Economic Barriers May Threaten Nebraska’s Future
Nebraska’s economy performed relatively well through the Great Recession and the sluggish recovery that followed, but national policy rankings continue to raise red flags for the state’s long-term growth. In its annual Rich States, Poor States economic competitiveness index, the American Legislative Exchange Council (ALEC) projects that Nebraska will fall behind most of the country. The index evaluates states on past economic performance, as well as future outlook.
ALEC’s report comes after the Tax Foundation’s annual Business Tax Climate Index, which places Nebraska behind most of the country and our neighbors, and a ranking by the Mercatus Center showing Nebraska as one of the states hardest hit by federal regulation.
ALEC has no axe to grind against Nebraska particularly. They’ve ranked our past economic performance a strong 16th. Compare that to Michigan, which was mired in recession long before and after the rest of the country — it ranks 50th. But a series of economic policy factors calls into question whether our current level of prosperity will remain.
Looking ahead, Michigan is 22nd in economic outlook, while Nebraska ranks ten places lower at 32nd. Neither ranking is best or worst, but for Michigan it would be a marked improvement, and for Nebraska, a serious setback.

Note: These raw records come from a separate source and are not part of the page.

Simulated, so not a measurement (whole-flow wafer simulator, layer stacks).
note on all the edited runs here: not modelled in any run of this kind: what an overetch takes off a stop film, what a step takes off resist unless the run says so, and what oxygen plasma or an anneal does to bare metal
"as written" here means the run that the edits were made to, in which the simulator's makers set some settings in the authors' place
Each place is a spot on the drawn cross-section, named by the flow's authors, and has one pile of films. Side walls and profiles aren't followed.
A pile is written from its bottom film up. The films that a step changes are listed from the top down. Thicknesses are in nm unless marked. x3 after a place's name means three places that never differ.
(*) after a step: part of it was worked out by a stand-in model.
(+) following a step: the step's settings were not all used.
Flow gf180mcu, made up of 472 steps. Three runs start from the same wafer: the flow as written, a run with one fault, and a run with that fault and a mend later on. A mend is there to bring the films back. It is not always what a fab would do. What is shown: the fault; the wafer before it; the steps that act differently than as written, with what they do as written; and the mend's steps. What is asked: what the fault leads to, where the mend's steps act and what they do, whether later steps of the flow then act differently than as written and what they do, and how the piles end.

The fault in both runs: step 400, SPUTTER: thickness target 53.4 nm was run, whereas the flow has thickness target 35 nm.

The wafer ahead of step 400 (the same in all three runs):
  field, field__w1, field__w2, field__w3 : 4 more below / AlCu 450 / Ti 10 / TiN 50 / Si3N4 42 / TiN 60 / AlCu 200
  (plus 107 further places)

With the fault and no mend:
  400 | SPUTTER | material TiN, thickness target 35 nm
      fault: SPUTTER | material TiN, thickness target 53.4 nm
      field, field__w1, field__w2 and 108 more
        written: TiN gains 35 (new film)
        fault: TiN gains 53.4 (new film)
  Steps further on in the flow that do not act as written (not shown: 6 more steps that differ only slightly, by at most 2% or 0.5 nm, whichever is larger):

This is not the first year the ranking cast doubts on Nebraska. Since 2009, ALEC has ranked Nebraska no higher than 29th on the outlook index. How can it be that our future is considered less bright than a state that until very recently had double-digit unemployment and still faces many serious challenges?
The answer may be found in how Michigan responded to adversity. While Nebraska has also experienced a net out-migration of domestic residents in recent years, Michigan’s population and income losses were so dramatic that the state could no longer rest on its laurels.
The recession forced changes to tax policies that impact investment and growth. Lawmakers ended a harmful business tax that had to be paid even when enterprises lost money. The reform built consensus around eliminating many tax incentives and implementing a flat corporate tax rate that is lower than in most states.
Michigan took action to phase out personal property tax on business equipment. In the 90s, the state replaced its inheritance tax with an estate tax and then eliminated the estate tax in recent years. Michigan also began to unwind its many occupational licensing barriers, and continues to do so.
Nebraska, meanwhile, has a sharply progressive income tax system with rates that are higher than most states, and for which major corporations demand incentives. The state still allows personal property tax, remains one of a few states levying inheritance tax, and is also among the most cumbersome for job licensing.
The relative size of government payrolls each state needs to fund are also a factor. For every 10,000 Michiganders, about 441 works for government, while 630 of every 10,000 Nebraskans collect paychecks paid with tax dollars.
These costs and trade-offs add more bricks to the barriers to growth. Since 1992, out-migration has caused $3 billion of annual adjusted gross income, and the people who created it, to leave Nebraska.
The work of removing these barriers will be the subject of a new Platte Institute policy brief series based on research by Dr. Russell Sobel, Professor of Economics and Entrepreneurship at The Citadel. Dr. Sobel’s work analyzes the policy approaches of Nebraska’s competitors: states where Nebraskans move and take jobs and income with them.
Nebraska and Michigan are not competitors in that sense. But the two are losing out to similar states, making the comparison even more valuable.
Michigan is no tax haven, nor does it have a tradition of limited government. It’s not one of the states without income or sales tax, and it doesn’t spend like one either. Before the recession, Michigan spent more on schools per pupil than Nebraska.
Instead, Michigan provides a good example of the changes a higher-tax Midwestern state has to make to return to growth when its policies no longer benefit enough of its citizens. Though the Nebraska Legislature is now entering the interim, when it comes to securing the state’s future, there’s no shortage of work to be done.